Hola Sober April

B Y A L E X A N D R A H A R T L E Y - L E O N A R D

The Easter Sunday that this issue of Hola Sober comes out will be 1000 days alcohol- free for me. To say that I never in a million years saw myself getting to that number would be a giant understatement. Anytime I hit a milestone, I am always taken back to a moment I can remember so clearly - sitting on a pool deck in the middle of July of 2019, of course with a cocktail in my disguised Yeti cup, watching my boys swim in the summer early evening light, and finally getting up the courage to type in “#alcoholfreelife” into my Instagram search bar. I take a deep breath and exhale as I type this now, just as I did back then, feeling the tightness of that moment. At the time, I had absolutely no clue what typing those letters was actually starting. I would not know for many many months that what I was actually doing was taking the first step toward freedom, as opposed to a deeply guilt- ridden and painful step to admitting what I knew I needed to consider. I typed. I scrolled. I quizzically looked at some of what I saw- mainly the posts about how wonderful life was on the other side- ha!..right. I judged. I made assumptions. I cleared my search cache. I closed Instagram. But a seed was planted. On July 22 , after a night of finally admitting no time would be the right time, I just jumped. That was 1000 days ago. I would white knuckle it alone for…well...longer than I would recommend. About 2 weeks in I would read Annie Grace’s book. I would start listening to podcasts. And of course Instagram…always Instagram- searching for signs of life out there in the real world right at this moment - who else was doing this? I finally made an account that was safely just a sober account so I could start following people without anyone in my real life knowing (as if everyone is always checking to see who I’m following…but I digress.)
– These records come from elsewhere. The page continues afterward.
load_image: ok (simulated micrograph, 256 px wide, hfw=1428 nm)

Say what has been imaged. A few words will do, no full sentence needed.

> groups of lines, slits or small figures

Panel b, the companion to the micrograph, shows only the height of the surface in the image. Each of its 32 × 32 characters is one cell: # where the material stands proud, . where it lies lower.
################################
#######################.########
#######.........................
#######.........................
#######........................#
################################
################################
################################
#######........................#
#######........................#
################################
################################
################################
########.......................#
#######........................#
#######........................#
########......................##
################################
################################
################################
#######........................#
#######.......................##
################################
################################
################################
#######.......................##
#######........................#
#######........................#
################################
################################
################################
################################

What these sources gave me were words that resonated with me down to my slowly healing soul. I started keeping a list of quotes on my phone, my computer, and pieces of paper stuffed into a journal. I even started writing down my own words. Eventually, I would write down what resonated with me in meetings. I collected words that I would go back to and read from time to time in order to feel seen. I wanted to take an opportunity this month to share just some of the quotes that I have kept over these past 1000 days. Many are from the first few months. These small bite-sized thoughts have helped me through the rainbow of feelings that comes when you are desperately trying to change your life. To those of you with lots of time on this path, I hope some of this resonates with you. And to those in early days- my heart is with you the very most. I wish that I could put my forehead on yours and let you climb into my mind and feel the actual difference in the ease that I have now versus 1000 days ago. No matter what I ever share, I will never fully be able to express to you the *true depth and scope* of how your life and brain will change for the better if you walk away from alcohol, but I hope that maybe some of these will land for you with that satisfying *click* that makes you feel seen. “We usually need to leave the old without any promise of the new, need to spend some time as forest dwellers, just surviving.” - Marion Woodman “Never give up on a dream just because of the time it will take to accomplish it. The time will pass anyway.”- Earl Nightingale “self-love- is creating space - in your life to heal - your body and mind” - yung pueblo Worry is a form of control.